Jim Diamond, professor of chemistryAt USC Jim Diamond is known as an excellent mentor to students and ambassador for Linfield College.

Diamond, professor of chemistry at Linfield, recently received a 2013 Distinguished Alumnus Award from the University of Southern California Department of Chemistry for his work in recommending and guiding outstanding Linfield chemistry students into the graduate program at USC.

Diamond, at Linfield since 1991, was a postdoctoral research associate in quantum chemistry at USC from 1979-84.
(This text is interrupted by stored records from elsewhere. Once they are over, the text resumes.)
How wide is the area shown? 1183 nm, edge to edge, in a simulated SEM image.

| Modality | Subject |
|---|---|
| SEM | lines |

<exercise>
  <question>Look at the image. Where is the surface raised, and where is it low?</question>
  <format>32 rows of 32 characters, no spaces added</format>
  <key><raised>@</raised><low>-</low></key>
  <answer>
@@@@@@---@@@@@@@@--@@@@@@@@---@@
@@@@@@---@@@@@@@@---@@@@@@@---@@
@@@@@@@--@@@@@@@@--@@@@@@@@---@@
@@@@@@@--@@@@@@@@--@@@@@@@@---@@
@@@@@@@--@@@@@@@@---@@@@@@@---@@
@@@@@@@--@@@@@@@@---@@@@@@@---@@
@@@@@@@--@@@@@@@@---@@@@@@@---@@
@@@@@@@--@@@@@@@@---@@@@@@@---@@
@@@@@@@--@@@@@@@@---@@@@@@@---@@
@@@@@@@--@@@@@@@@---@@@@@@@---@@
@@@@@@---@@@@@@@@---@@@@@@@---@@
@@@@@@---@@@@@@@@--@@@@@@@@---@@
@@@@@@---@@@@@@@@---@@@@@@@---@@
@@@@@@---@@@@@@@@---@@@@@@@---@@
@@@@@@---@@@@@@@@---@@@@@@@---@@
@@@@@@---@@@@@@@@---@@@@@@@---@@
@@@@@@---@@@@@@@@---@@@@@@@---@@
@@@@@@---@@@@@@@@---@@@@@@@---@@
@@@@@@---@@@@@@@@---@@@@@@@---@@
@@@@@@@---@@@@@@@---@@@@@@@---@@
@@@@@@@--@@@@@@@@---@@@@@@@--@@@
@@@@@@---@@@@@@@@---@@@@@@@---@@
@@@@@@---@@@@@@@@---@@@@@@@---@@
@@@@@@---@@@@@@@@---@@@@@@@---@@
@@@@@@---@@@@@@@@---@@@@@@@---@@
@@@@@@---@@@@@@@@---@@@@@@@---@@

Curt Wittig, Paul A. Miller Professor of Letters, Arts and Sciences at USC, nominated Diamond for the award. He spoke of the remarkable strengths demonstrated by Linfield’s chemistry graduates who have attended USC. Linfield students, he noted, have made their mark. Since the Michael J. Dulligan Memorial Award for outstanding graduate research in physical chemistry was established in 2003, four Linfield students have received the award: Lee Chiat Ch’ng ’07, Cody Schlenker ’04, Chris Rivera ’04 and Amy (Germaine) Moskum ’98. Zhu Jinsong ’93 also studied chemistry at USC, but received his degree before the award was established.

Wittig said Diamond is the kind of faculty advisor he likes to see, taking the whole student into account. “Glorious recommendations where the student walks on water don’t do anyone any good,” Wittig said. “Jim is very clear writing recommendations that help us understand a student, and also help us assist the student when they arrive.”

Diamond said he was overwhelmed with the award and the opportunity to speak in front of some 250 distinguished colleagues and students at the awards ceremony in April.

“It’s a real tribute to the quality of our faculty who mentor them in undergraduate research,” Diamond said, pointing to chemistry colleagues Bob Wolcott, Tom Reinert, Elizabeth J.O. Atkinson and Brian Gilbert.

Because of experience at USC under the Professor Emeritus Jerry Segal, and his knowledge and high regard for the faculty, Diamond understands the students who are most likely to be successful in the program. And those students have a high regard for Diamond.

Schlenker, now a research associate of chemistry at the University of Washington, said that because of Diamond’s mentorship and training, he was able to hit the ground running at USC.

“It was not until I was in graduate school that I fully appreciated that I had left the Linfield chemistry department with a world-class education and a detailed understanding of extremely intricate subject matter that would be the cornerstone for the next 10 years of my professional development,” he said. “This allowed me to excel in my pursuit of new concepts and new materials for advanced solar energy conversion devices during my Ph.D. work.”

Ch’ng, who is completing her degree at USC, said she learned to work both independently and as a team in her physical chemistry classes at Linfield.

“It is very important to train ourselves to be an independent researcher in graduate school and Jim’s mentoring helped me to be better prepared,” she said. “In addition, the physical chemistry class at Linfield was designed in such a way that the students had to work in a team. Working in a team and collaboration are very important in graduate school.”